Developments this week
Oil in New York traded in a narrow range around $91 a barrel this week settling a bit lower at $90.86 on Wednesday; while in London Brent crude settled some $7 higher at $98.16. A fluctuating dollar, concerns about the weekly stocks report which is delayed until Thursday this week, and a weaker-than-expected US housing market were of concern to the oil markets. Analysts expect US crude inventories fell by about 2 million barrels last week due to the temporary shutdown of the Trans-Alaska oil pipeline. The Alaskan oil leak has added uncertainty to the inventory estimates as this is the time of year when inventories usually build.

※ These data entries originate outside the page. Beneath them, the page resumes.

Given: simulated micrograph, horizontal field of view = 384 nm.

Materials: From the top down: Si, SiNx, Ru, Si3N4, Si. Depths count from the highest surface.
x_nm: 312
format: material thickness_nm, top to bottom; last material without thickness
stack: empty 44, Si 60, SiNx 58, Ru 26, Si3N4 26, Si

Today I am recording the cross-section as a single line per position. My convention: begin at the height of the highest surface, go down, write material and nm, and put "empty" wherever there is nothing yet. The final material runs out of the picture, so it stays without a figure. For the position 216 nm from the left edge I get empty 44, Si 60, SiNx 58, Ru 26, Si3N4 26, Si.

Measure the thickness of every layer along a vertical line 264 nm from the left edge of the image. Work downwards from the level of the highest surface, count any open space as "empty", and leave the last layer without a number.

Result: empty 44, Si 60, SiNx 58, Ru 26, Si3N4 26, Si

Large inventories at the Cushing, Okla. delivery point for US oil contracts continue to keep US futures prices well below those in London. The IEA said this week that Brent crude, traded in London, is gaining global prominence as the benchmark pricing standard over West Texas which is saddled with local issues. There are also concerns that NY contracts are being distorted by “long-only” fund investors.

The IEA also reported in the January Oil Market Review that China’s demand for oil exceeded the 10 million b/d level in November for the first time to reach 10.2 million b/d. The Agency is not expecting China’s oil consumption to continue at this pace for much longer as the extra-large consumption in November was thought to be due to the temporary closure of inefficient power stations in order to meet year-end efficiency goals.

IEA calls for increased OPEC output
In the wake of newly revised estimates that global energy demand for 2010 was 87.7 million b/d — 320,000 b/d higher than estimated last month — and demand in 2011 will be another 1.4 million b/d higher still, the IEA is clearly having second thoughts about the adequacy of global oil supplies this year. With prospects for little increase in non-OPEC production, IEA Executive Director Nobuo Tanaka said, “OPEC must continue to be alarmed” over the recent increases in oil prices and suggested that by formally increasing its output ceilings, OPEC could help hold down prices.

OPEC’s Secretary General bluntly responded to Tanaka’s statement by asserting that commercial stockpiles and OPEC's spare capacity remain robust; and that the recent price increase is due to temporary factors such as a weak dollar, unusually cold weather, speculation, and shutdowns in Alaska and the North Sea. He further stated that "any assumption that there is tightness in the market ... is incorrect. ... [T]here is more than enough oil on the market." He concluded by saying, “Supplying the world's media with unrealistic assumptions and forecasts will serve only to confuse matters and create unnecessary fear in the markets. ... The IEA must be consistent in their remarks."

In its recent report the IEA noted that if oil rises to and stays above $100 a barrel in 2011, global oil expenditures could rise to above 5 percent of GDP, threatening economic recovery.